Salvage Firm to 'Hot Tap' Canadian Wreck
The Canadian Coast Guard has engaged salvage experts to remove bunker oil by 'hot tapping' from the sunken wreck of deteriorating WWll US Army Trnasport ' Brigadier General M.G. Zalinski' 100 km south of Prince Rupert BC.
The vessel ran aground during a storm and sank in 1946 in the Grenville Channel, about 100 km south of Prince Rupert, British Columbia. It is lodged upside down in 34 metres of water about 20 metres from shore.
The Canadian Coast Guard has been monitoring the vessel since its discovery in 2003, and has taken measures to conduct emergency repairs to prevent and stop any leaking oil. However, as the state of the vessel deteriorates, the Coast Guard has determined that to prevent any harm to the environment, a significant operation should be undertaken to remove the oil from the vessel.
Three independent marine salvage experts have recommended a process called “hot tapping” to remove oil from the vessel as the most cost effective and having the lowest operational risk.
Hot tapping is a well-known and frequently used method of removing oil from the tanks of stricken vessels. Holes are carefully drilled into the side of the vessel to access fuel-tanks and then hot steam is pumped into the tanks. The steam increases the temperature of the oil and enables it to flow more easily. The oil is then pumped to the surface for safe disposal.
The procedure can be done with holes of very small sizes up to very large diameters. Hot tapping is used in both marine and land-based scenarios.

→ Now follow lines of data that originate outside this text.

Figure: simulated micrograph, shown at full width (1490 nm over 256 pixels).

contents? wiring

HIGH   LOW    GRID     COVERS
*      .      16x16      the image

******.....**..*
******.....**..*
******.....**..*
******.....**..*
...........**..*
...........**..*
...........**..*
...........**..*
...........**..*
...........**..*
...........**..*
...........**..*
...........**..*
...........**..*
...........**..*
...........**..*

The Canadian Coast Guard will contract a marine salvage company to undertake the hot tapping operation. The Coast Guard estimates that the Zalinski operation will take up to 90 days; this will also depend on selected contractors and weather.
It is expected that the operation will begin in September 2013 and will conclude in December 2013.
The red sections in the image above represent the fuel tanks of the Zalinski; the possible locations for hot tapping of the vessel. The yellow sections represent the cargo holds.